This is a list of digital humanities tools dealing with textual analysis, most of which were initially compiled by Brett Hirsch, Heather Froehlich, and other participants of the Folger Institute's Early Modern Digital Agendas (2013) institute for advanced topics in digital humanities. For more resources, please see the Bibliography of textual analysis readings and the Glossary of digital humanities terms. Additional links and resources are welcome.

For additional text analysis tools, see the Bamboo DiRT list.

AntConc (Desktop, cross-platform: Mac/Win/Unix)

  • AntConc is a concordance software for digital text analysis with built-in statistical analysis metrics. It helps identify keywords, collates, and clusters, with lots of resources available on the software page.

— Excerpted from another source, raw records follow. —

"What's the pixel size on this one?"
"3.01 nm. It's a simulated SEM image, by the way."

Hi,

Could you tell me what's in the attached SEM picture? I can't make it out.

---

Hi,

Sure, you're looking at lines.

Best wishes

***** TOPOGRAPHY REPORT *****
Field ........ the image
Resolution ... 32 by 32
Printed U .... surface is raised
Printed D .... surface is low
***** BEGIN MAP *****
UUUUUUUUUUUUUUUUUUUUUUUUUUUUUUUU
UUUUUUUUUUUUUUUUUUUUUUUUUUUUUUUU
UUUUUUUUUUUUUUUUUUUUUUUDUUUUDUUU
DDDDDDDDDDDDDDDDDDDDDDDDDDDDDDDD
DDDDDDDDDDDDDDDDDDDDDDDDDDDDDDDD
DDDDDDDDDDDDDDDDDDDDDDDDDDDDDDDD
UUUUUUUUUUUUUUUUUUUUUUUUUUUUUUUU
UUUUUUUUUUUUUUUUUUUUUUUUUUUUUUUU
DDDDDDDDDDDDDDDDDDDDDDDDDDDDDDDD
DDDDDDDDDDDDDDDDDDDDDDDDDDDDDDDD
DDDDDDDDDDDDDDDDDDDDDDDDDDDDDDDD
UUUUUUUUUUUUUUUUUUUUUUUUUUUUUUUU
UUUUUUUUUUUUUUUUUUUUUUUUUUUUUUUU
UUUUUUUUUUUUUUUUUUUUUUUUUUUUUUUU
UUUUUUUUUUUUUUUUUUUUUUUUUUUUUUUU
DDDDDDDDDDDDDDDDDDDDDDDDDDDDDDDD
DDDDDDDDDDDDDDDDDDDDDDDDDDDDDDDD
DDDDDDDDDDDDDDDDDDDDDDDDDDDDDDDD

DocuScope (Desktop; Java, cross-platform)

  • DocuScope is a text analysis environment with a suite of interactive visualization tools for corpus-based rhetorical analysis.

Gephi (Desktop, cross-platform)

  • Gephi is an open-source network analysis software for data visualization & manipulation.

Intelligent Archive (Desktop; Java, cross-platform)

  • Intelligent Archive is an interface to an archive of texts, and incorporates a range of counting functionalities to support statistical analysis and computational stylistics.

Juxta (Desktop; Mac/Win/Unix)

  • Juxta is an open-source cross-platform tool for comparing and collating multiple witnesses to a single textual work. The software allows users to set any of the witnesses as the base text, to add or remove witness texts, to switch the base text at will, and to annotate Juxta-revealed comparisons and save the results.

MALLET (Desktop; Java, cross-platform)

  • MALLET is a Java-based package for statistical natural language processing, document classification, clustering, topic modeling, information extraction, and other machine learning applications to text.
  • Graphical User Interface version of MALLET (Desktop; Java, cross-platform
    • This is a graphical user interface (GUI) for MALLET's Latent Dirichlet Allocation implementation.

MorphAdorner (Desktop; Java, cross-platform)

  • MorphAdorner is an XML lemmatizer, text segmenter and natural language processing parser for Early Modern text (especially EEBO-TCP texts).

Python (Desktop; Mac/Win/Unix)

  • Python is a free programming language that uses a clean, flexible, and legible syntax. Python packages like the Natural Language Toolkit, BeautifulSoup, and Whoosh are particularly great resources for digital text analysis.

R (Desktop; Mac/Win/Unix)

  • R is a free software environment for statistical computing and graphics.

WordHoard (Desktop; Java, cross-platform)

  • WordHoard is an application for the close reading and scholarly analysis of deeply tagged texts.

Wordsmith (Desktop, Mac/Win/Unix)

  • Wordsmith is a concordance software for digital text analysis with built-in statistical analysis metrics including keywords and collocation, with lots of resources available on the software page.

Versioning Machine (Web)

  • Versioning Machine is a framework and an interface for displaying multiple versions of text encoded according to the Text Encoding Initiative (TEI) Guidelines.

Voyant Tools (Web)

  • Voyant Tools is a web-based reading and analysis environment for digital texts.